At least 19 people were killed and 37 wounded, according to the security officials and health officials, who spoke on condition of anonymity because they were not authorized to talk to the press.
Al-Qaida militants have been presenting themselves as the Sunnis’ champions against the government. Still, major Sunni tribes in Anbar and elsewhere oppose al-Qaida and are fighting against it.
In a concession to Sunnis after the dispersing of the sit-in, Shiite Prime Minister Nouri al-Maliki on Wednesday pulled back military troops from Anbar, allowing local police to take over security duties.

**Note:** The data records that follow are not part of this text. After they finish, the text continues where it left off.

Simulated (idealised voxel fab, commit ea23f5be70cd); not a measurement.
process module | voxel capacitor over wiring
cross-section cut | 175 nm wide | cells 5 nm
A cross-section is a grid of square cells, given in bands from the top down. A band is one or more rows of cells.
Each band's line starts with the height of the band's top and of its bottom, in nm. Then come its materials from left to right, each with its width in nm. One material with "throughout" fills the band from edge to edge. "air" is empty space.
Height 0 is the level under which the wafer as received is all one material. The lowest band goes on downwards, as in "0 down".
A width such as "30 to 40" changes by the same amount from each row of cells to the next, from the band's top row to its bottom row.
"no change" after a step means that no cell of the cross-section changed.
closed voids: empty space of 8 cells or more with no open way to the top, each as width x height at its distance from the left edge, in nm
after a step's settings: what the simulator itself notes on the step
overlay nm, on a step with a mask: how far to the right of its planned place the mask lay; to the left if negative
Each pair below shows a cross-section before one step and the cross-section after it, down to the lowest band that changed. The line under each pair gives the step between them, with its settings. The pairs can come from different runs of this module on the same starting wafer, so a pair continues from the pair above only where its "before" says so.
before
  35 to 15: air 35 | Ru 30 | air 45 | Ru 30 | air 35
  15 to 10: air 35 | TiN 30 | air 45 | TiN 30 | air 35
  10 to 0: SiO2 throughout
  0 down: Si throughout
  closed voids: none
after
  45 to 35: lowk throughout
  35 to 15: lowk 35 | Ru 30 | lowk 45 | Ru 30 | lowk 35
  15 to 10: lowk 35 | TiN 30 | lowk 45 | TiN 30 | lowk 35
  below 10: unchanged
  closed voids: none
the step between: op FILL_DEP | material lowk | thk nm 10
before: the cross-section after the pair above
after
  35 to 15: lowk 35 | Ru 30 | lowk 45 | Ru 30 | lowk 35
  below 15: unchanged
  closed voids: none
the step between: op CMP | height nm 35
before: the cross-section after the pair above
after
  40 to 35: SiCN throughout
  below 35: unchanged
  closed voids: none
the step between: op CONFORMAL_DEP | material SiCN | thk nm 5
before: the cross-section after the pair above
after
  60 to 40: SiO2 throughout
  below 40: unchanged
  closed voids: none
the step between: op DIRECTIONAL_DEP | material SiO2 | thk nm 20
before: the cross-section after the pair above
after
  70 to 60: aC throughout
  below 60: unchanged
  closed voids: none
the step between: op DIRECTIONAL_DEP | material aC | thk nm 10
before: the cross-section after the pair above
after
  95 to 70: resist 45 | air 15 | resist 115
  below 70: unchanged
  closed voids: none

That was a main demand of discontented Sunni politicians who see the army as a tool in the hand of al-Maliki to target his rivals and consolidate power.
But soon after the pullout, the militants launched the simultaneous assaults in Ramadi, Fallujah and at least two other nearby towns.
They seized police stations and military posts, let loose prisoners, and fanned out in the streets, setting up checkpoints. Some were seen cruising in captured security forces’ vehicles, waving black al-Qaida banners.
Al-Maliki quickly ordered military reinforcements back in and called on Sunni tribesmen to help in the fight against the militants.
The heaviest fighting Thursday came in Fallujah, 37miles west of Baghdad, where two security officials said their forces were meeting particularly heavy resistance from al-Qaida fighters.
In the provincial capital of Ramadi, security forces took over several police stations, the officials said, speaking on condition of anonymity because they were not authorized to talk to the press. There was no immediate word on casualties.